This content is from a post written by former Gabba Ward Councillor Jonathan Sriranganathan on 13th February, 2018.


As I’ve explained to residents previously via email and social media, there’s a patch of land along Riverside Drive (just south of the dog park near Hockings St) that has a range of contaminated materials buried deep underneath the soil as a result of former industrial uses. I was waiting for BCC to release more detailed information about this, but I haven’t seen anything on their website yet so here’s a bit of an info dump about the issue.



Where’s the site?

The area in question is a short stretch of land along the river, roughly between Donkin St and Hockings St. It includes State Government-owned land along the water’s edge, the council park just behind, and a portion of the private industrial site at 25 Donkin St. The dog off-leash area falls within the area identified as contaminated, but the heaviest contamination is slightly to the south of the dog park, underneath the State Government-owned open green space and the roadway.

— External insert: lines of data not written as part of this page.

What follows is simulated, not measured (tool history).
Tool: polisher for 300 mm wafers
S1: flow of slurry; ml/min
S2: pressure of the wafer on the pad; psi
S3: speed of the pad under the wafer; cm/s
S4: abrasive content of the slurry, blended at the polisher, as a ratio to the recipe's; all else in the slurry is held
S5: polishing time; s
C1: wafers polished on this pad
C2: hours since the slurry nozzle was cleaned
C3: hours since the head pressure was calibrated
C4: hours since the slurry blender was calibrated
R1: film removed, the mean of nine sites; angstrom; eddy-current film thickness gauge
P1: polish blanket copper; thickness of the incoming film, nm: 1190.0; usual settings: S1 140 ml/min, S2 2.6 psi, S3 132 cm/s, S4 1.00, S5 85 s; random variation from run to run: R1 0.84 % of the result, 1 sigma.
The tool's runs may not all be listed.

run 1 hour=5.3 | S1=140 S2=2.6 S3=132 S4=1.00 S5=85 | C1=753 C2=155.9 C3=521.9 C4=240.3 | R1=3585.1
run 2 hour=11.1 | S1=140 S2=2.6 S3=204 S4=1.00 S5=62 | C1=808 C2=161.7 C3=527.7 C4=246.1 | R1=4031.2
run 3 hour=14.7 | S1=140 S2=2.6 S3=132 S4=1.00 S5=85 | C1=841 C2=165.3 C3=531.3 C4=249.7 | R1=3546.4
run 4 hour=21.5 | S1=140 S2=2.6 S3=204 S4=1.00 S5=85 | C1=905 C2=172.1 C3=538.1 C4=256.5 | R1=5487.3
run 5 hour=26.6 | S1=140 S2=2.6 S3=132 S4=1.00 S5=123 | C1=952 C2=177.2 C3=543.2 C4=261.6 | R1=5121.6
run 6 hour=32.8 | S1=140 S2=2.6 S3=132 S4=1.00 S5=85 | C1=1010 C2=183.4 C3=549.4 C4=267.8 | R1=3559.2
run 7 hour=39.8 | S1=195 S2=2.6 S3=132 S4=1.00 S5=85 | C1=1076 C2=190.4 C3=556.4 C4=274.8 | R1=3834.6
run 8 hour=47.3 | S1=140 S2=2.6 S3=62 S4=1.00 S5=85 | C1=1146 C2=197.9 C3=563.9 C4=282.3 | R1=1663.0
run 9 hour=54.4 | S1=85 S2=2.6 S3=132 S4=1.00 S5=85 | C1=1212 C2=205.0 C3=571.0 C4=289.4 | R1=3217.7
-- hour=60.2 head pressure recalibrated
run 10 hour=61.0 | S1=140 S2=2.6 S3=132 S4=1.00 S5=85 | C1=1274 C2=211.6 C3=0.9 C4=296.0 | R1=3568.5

If you walk along Riverside Drive, you’ll note that near the dog park there’s a stretch of riverfront where mangroves don’t seem to grow very well. There’s an abrupt break in the tree line, and I believe this might be due in part to the contaminated material.


What’s the contamination?

The contaminated material is a complex mix of chemicals and materials including:
- liquid tar products, both light non-aqueous phase liquid (basically tar that is sitting on top of the groundwater), and dense non-aqueous phase liquid (tar that is sitting beneath the groundwater)
- a range of heavy metals and ammonia
- phenols (smell a bit like nail polish remover)
- polycyclic aromatic hydrocarbons (smell a bit like bitumen)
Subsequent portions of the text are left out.